DEAR ABBY: Is it possible to have a family pet problem without a solution? I live in Virginia. Several years ago my parents retired to Florida after living here for many years.
The problem is they insist on visiting us with their cat and dog several times a year for weeks at a time. At first we accepted this arrangement despite allergies to animals and the dog having regular "accidents" in the house. It has been a sore subject between my husband and me, because he has never been a "pet person."
We recently purchased a new home and have invested in new carpeting. We have been honest with my parents and told them that while we welcome them anytime, to please make other arrangements for their pets.

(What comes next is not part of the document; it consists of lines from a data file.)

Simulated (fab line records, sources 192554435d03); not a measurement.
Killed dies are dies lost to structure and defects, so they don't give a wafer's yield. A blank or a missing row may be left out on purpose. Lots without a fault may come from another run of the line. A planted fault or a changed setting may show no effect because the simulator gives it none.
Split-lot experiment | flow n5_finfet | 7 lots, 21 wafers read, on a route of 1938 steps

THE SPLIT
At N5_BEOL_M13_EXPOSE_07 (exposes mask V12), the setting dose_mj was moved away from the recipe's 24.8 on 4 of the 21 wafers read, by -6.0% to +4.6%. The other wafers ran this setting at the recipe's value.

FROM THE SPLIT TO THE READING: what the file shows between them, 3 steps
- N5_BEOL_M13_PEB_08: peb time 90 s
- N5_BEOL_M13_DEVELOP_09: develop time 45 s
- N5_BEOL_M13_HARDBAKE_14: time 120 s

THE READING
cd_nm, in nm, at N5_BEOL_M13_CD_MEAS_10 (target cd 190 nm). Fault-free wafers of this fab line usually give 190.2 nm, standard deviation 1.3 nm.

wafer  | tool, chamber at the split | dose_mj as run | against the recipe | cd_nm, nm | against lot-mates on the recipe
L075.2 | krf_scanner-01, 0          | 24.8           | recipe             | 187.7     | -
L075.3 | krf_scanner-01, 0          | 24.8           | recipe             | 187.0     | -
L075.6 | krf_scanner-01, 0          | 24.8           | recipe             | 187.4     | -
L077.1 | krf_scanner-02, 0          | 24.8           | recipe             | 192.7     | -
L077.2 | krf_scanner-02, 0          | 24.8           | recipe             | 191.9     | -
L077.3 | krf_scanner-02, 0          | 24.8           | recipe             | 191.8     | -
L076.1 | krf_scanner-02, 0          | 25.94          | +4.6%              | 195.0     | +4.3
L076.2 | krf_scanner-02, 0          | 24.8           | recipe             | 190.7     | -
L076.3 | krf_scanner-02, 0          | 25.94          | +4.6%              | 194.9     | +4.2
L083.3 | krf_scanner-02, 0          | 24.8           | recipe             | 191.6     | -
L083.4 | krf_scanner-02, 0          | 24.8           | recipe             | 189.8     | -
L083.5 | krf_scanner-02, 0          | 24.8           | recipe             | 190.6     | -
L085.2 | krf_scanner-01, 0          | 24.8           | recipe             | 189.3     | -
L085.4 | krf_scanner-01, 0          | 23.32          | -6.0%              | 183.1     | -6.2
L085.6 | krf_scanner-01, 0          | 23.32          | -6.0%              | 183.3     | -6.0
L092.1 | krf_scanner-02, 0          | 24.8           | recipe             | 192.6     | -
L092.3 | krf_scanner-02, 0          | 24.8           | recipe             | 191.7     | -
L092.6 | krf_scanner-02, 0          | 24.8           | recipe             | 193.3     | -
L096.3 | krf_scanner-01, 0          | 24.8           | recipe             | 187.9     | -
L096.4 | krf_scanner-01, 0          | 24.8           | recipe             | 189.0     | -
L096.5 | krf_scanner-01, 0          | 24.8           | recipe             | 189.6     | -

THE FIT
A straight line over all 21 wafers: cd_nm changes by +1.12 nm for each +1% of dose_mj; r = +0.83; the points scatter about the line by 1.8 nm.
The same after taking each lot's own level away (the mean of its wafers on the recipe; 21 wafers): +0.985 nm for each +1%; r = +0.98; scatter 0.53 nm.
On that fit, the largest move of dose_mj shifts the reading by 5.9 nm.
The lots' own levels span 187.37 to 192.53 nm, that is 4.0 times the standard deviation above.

They are furious about our decision, criticizing us for valuing belongings over family, threatening to never visit our children, and accusing us of "kicking them out." They will never put their animals in kennels.
Are they asking too much of us, or have we unfairly changed the rules on them, as they claim? -- CONFUSED IN RICHMOND
DEAR CONFUSED: People are emotional about their pets and compromise is difficult. On their next visit, encourage your parents to stay at a motel or hotel that accepts pets. Even if you must share the cost of their lodging, it will probably be cheaper than carpet cleaning and the wear and tear on your new home.
DEAR ABBY: For many years I have regarded your column as a neutral observer of human problems. One recurring topic that appears concerns "giving the bride away" at a wedding ceremony. The custom exists worldwide in various ethnic groups.
Historically the custom is based on the centuries-old concept of a woman (daughter) being the property or chattel of the male head of the family (father). It precedes even Biblical practices.
In our contemporary strides for gender equality, the practice hardly seems necessary at a wedding. In all states, a man and a woman enter into a contractual union essentially and legally based on their individual free-will choice. They give themselves to each other. It's not a matter of giving away a female piece of property.
In 16 years I performed more than 25,000 civil ceremonies for couples from 50 states and 81 countries. I rarely permitted the giving away of a bride, making exceptions based on foreign practices. To me, the "giving away" was similar to selling a piece of real estate. I could not, and do not, accept the practice among contemporary brides born in the U.S.A. -- "MARRYIN' SAM" FROM NEVADA
DEAR "MARRYIN' SAM": Your letter is sure to raise the eyebrows of many brides-to-be, although it may not diminish their desire to be "given in marriage" by their fathers. Although the contemporary bride in reality gives herself to her husband, one look through a bridal magazine should be a clue to how she clings to tradition.